Thomasina, still firmly in the grips of the dream sequence arrives at the top of the stairs and meets Bastet, the God of Cats. Perhaps not oddly, all of the other cats, and there are plenty, in the scene are Siamese. Perhaps a sly nod to Disney’s “Lady and the Tramp,” but also an allusion to a legend that when cats transmigrate from their ninth life they become Siamese.

Then, just to make sure we’re on the same metaphysical page, Thomasina comes back in her second life after being buried by the kids who have taken her body from the animal morgue. Thomasina is eventually found and healed by MacGregor at her holistic sanctuary in the woods. “What were they doing to you? Your heart’s still beating,” she intones in a shocked manner.

Neither McDhui nor his daughter are ever at peace until MacGregor brings them together in an emotional climactic finale in which she uses her feminine awareness to undermine their skepticism.

Thomasina and her reincarnation (she was never really dead) bring to mind a comparison of Gnosticism to modern Christianity. Thomasina had suffered a kind of kitty amnesia and her third life represents her reunion with McDhui and MacGregor, who’ve have now married. The duo bonded over a previous incident where they had a circus that was abusing animals ejected from town.

The Time Travelers

Time travel in movies was a recent concept even in the 1960’s. Few films had explored these themes at that point in cinema. “A Connecticut Yankee in King Arthur’s Court” (1949) and “The Time Machine” (1960) spring to mind. Then there were movies that dealt with space ships that had traveled so fast they accelerated in time and advanced into the future like the 1956 “World Without End.”

Today time travel is a common trope most recently used with relish in “Avengers: Endgame.”

At the beginning of “The Time Travelers” university scientists have opened a portal to the future in the form of a giant screen depicting the space-time continuum. This concept obviously influenced the “Star Trek” episode “City on the Edge of Forever.”

“We’ve not only created a window to the future but a doorway,” says Dr. Erik Steiner (played by veteran actor Preston Foster).

“A warp of the space time continuum through which matter can pass,” adds fellow actor Philip Abbot playing fellow physicist Steve Connor.

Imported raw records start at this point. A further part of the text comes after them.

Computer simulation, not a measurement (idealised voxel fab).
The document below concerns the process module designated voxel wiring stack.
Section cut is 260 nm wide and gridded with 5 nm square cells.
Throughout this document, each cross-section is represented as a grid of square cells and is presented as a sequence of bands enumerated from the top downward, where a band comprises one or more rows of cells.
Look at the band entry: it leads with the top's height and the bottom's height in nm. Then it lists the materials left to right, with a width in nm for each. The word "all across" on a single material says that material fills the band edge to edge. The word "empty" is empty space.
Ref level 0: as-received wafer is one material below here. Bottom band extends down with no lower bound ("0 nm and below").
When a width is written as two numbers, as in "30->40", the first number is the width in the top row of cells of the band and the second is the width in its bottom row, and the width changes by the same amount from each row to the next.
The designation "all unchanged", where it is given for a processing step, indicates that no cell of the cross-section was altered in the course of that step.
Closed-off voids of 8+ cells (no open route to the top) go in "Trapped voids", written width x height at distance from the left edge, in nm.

Other actors include Merry Anders as their technological equal, and Steve Franken as their lab assistant, who’s the first to go through the portal. Franken was previously a regular on the popular early-1960’s television show “The Many Loves of Dobie Gillis” playing the rich kid.

The academics pass through their portal only to find themselves in a post-apocalyptic future of 2071 where what’s left of humanity lives underground to protect themselves from the surface mutant population.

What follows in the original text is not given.